Cottage Issues (Part 2 of 2)
By: Julie Leefe, CFP
In Part 1 of this article, I pointed out that capital gains tax and probate fees can both apply on cottage transfer. Part 2 will discuss alternative ways that owners might handle the issues.
There are several ways of "freezing" the capital gains tax liability in parents' hands before death so that future appreciation in the market value accrues to the kids' (tax when the kids sell or die).
Owners may choose to:
- Give the cottage to the kids, but have a legal life lease drawn up that will give the parents access as long as they are living, and can list certain other conditions. Pro: This strategy avoids probate fees on the cottage value upon death of last parent. Con: If the PRE is not available for all the years of ownership, Mom & Dad may have to pay tax on some or all of the gains in the year of transfer.
- "Sell" to the children and take back a demand mortgage. While this strategy basically carries the same pro and con consequences as above, if properly planned the parents may spread the capital gain over five tax years, thereby reducing or deferring the impact. If desired, parents can forgive the mortgage in their Wills, thereby leaving the cottage to the children with no debt or additional taxes payable.
- Transfer the property to an inter vivos trust. This works well if the kids are minors or if parents want to maintain more control.
- Set up a non-profit corporation and transfer the cottage in. Some tax professionals feel this arrangement can work where there are many family members wanting access to the cottage, and many who ought to be contributing to its maintenance.
Caution: If parents are over 65, the capital gains income in the year of cottage transfer while alive may reduce tax credits such as the age credit, or their OAS entitlement for the following year. And, again, as in Part 1 of this topic, I must reiterate that putting a cottage in kids' names subjects it to claims of their creditors. Also, any legal documents that in effect gift the cottage to kids should declare that the ownership is for the kids alone and not spouses or future spouses. This will help to ensure that if there is a marriage breakdown, the kids' ex-spouses will not have a marital property claim against the asset.
If the cottage is NOT transferred to the kids while the parents are still living, then capital gains taxes and probate fees will apply upon death of the owner(s). Much thought should be given to updating the owners' Wills and to wording them effectively. Parents know their children well and if they are honest with themselves plan well, they can forestall possible cottage issues after they're gone.
- Do parents want to demand that it be sold, giving the children rights of first refusal to buy it?
- Do parents simply want to leave it to the children without stipulating how they work out the details? While this is the easiest for parents, it can cause the most friction amongst the beneficiaries, as they try to work out an equitable arrangement for maintenance and usage. Also, the capital gains tax must be paid using dollars from other assets of the estate, or by the children funding it themselves.

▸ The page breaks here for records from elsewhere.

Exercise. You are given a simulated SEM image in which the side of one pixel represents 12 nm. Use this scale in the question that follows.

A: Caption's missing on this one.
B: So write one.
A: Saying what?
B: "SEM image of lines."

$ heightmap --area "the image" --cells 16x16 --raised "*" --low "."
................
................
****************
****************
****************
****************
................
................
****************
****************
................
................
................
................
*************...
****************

- 3. Parents may choose to leave the cottage in trust for the children in their Wills, which would enable them to name a trustee and list some conditions of the trust (control beyond the grave).
Where there is a desire to keep the cottage in the family, an effective way of generating the funds to pay the capital gains taxes on disposition can be having life insurance payable on the death of the owners. Either the parents or the beneficiaries can pay the premiums on the policy. This may be appropriate if the parents are healthy and insurable at standard rates, and if there's a possibility that there may NOT be enough other dollars in the estate to cover the capital gains taxes.
Cottage property values continue to increase. In addition to the tangible value is the intangible value…the R&R and family memories that the property affords. Emotion runs high in many families when the cottage is discussed. Sometimes none of the kids want it when the parents pass on, sometimes only one wants it, or two, and one doesn't. If one child out of three is to inherit it, then are there enough other assets in the estate to give the other two equal value? Might the parents want to buy enough life insurance on themselves to ensure equal value, or can the child who wants to keep the cottage afford to buy out the other siblings' shares? Should Mom and Dad pass it on to the child who wants it, before they die? It is important to have family discussions on this topic, and plan ahead. All options should be considered and the best family plan put into place, including an update of Mom's and Dad's Wills if needed.
These articles have not been written to comprehensively cover the topic. Readers would be well advised to confer with their lawyers, tax professionals and financial planners in planning for cottage succession.